Although most would not consider omniscience a reasonable requirement for a software system, it’s nevertheless a common complaint that computer systems are not omniscient. It’s not often worded quite that way, but we’re all familiar with the argument that a system (say, a database) must be able to represent a fact that it doesn’t contain, or rather, to represent missing values somehow.
That “somehow” normally takes the form of a special symbol, ω (omega), or “null”. This special symbol is assigned to variables that have not yet been initialized, that have no meaningful value in that context, or whose value is unknown, etc.
Now, let’s take a step back to reality. In reality (the world that’s actually out there), things either are or are not. Reality doesn’t care if we know about it or not, and there are no facts which aren’t facts about something in particular. And there are certainly no existents out there which are “not yet initialized”.

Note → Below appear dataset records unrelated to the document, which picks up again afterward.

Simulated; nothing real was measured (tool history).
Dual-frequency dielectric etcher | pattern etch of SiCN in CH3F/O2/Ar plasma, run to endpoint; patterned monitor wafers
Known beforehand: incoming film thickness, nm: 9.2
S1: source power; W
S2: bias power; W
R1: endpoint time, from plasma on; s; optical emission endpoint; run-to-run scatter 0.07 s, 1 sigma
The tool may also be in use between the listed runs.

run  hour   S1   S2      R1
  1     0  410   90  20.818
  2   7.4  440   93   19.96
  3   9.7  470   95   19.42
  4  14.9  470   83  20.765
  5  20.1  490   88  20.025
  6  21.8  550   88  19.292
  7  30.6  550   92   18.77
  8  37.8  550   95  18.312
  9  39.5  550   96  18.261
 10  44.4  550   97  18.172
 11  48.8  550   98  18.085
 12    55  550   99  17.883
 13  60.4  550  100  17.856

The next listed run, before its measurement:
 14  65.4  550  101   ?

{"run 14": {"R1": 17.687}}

To be clear, the issue we are talking about pertains to variables in whatever language we’re using. A variable properly has some value, but may have any value (of the appropriate type). The notion of null is a variable which has no value at all. It’s my opinion that this amounts to a philosophical error known as reification of the zero.
Implications of Null
A software system models some abstraction from reality. To model the facts of reality (or a virtual reality), a very simple logical system suffices, since things either are or are not (law of the excluded middle). A simple enough system represents only facts about reality (or, rather, abstractions from such facts), and those things which aren’t facts about reality are simply omitted. This is not to say that it represents all facts of reality (that would be absurd), but only the ones about which we have something to say in the context of our system.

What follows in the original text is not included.